You probably didn't answer yes to every single question, but we bet you answered yes to at least some. That's because these traits are American. Ideals of individuality and self-improvement go way back to early Puritan writings; the rejection of hereditary class systems is written into our founding documents; the idea of America as a nation of immigrants is as old as, well, the first immigrants who settled here.

And it's all here in this course. You'll be reading some of the first self-help literature ever written with Ben Franklin's Autobiography, and seeing how generations of writers have imagined their own autobiographies in similar terms. You'll be reading stories about the ideals of perfectibility—the idea that we can all, if we just work hard enough, become the best versions of ourselves. You'll be reading essays about nonconformity and individuality as the hallmarks of the American spirit. And, of course, you'll be reading about some of America's less idealistic legacies: responses to slavery and war that nevertheless draw from the same ideals of freedom and self-reliance that the early Puritans and merchants brought with them.

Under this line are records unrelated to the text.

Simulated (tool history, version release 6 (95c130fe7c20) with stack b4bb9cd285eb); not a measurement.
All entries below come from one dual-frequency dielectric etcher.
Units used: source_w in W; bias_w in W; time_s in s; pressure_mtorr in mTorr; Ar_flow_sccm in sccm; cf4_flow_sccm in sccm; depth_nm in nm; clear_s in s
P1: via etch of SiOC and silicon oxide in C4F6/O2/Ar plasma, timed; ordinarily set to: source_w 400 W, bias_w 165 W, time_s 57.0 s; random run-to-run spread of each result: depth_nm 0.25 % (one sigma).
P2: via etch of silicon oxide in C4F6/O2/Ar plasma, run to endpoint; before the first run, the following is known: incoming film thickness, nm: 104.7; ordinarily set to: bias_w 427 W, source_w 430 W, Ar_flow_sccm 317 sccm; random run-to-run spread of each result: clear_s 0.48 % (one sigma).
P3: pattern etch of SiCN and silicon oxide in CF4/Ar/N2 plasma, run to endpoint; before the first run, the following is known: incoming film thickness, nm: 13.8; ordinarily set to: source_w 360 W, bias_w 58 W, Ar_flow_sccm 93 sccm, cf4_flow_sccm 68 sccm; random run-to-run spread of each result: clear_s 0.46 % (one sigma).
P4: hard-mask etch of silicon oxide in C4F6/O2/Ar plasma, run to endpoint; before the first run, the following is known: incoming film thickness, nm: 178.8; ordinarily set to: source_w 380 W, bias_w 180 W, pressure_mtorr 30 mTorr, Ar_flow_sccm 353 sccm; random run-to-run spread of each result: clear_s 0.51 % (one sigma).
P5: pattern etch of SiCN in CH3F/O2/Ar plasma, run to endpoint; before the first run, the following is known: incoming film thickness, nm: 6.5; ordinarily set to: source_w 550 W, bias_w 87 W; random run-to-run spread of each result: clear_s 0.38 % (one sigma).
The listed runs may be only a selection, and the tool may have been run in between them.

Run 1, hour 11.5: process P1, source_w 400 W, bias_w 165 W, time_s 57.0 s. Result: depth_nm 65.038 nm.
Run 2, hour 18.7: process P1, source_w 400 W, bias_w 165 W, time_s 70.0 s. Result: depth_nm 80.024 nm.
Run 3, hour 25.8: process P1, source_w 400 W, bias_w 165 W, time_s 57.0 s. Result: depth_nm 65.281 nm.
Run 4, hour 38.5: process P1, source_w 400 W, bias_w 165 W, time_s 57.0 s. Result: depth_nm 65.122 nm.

In terms of human history, English-speaking settlers have been on the North American continent for the blink of an eye. Some of their early preoccupations seem pretty foreign (witchcraft, devilry). But others—the right way to learn, the right way to parent, the right way to be—are as American as apple pie.

Unit Breakdown (138 lessons)

Unit 1: Colonialism and Exploration: 1400 – 1700 (11 lessons)

Unit 2: Rationalism and Independence: 1700 – 1800 (13 lessons)

Unit 3: American Gothic: 1800 – 1855 (11 lessons)

Unit 4: Transcendentalism: 1830 – 1850 (11 lessons)

Unit 5: Abolition and Women's Rights: 1820 – 1920 (11 lessons)

Unit 6: Realism: 1855 – 1870 (12 lessons)

Unit 7: Regional Pride: 1870 – Present (13 lessons)

Unit 8: Jazz and American Change: 1910 – 1950 (12 lessons)

Unit 9: Novel Study: John Steinbeck and The Grapes of Wrath: 1930 – 1945 (13 lessons)

Unit 10: The Greatest Generation: 1910 – 1960 (13 lessons)

Unit 11: Civil Rights and Multiculturalism in Literature: 1960 – Present (9 lessons)

Unit 12: Contemporary Literature: 1980 – Present (9 lessons)

Learning Objectives

By the end of this course, you should be able to

  • identify the major movements of American literature.
  • recognize iconic works, styles, and authors in American literature.
  • identify social, historical, and political factors that impacted American fiction and nonfiction.
  • analyze both canonical and unconventional American works of literature.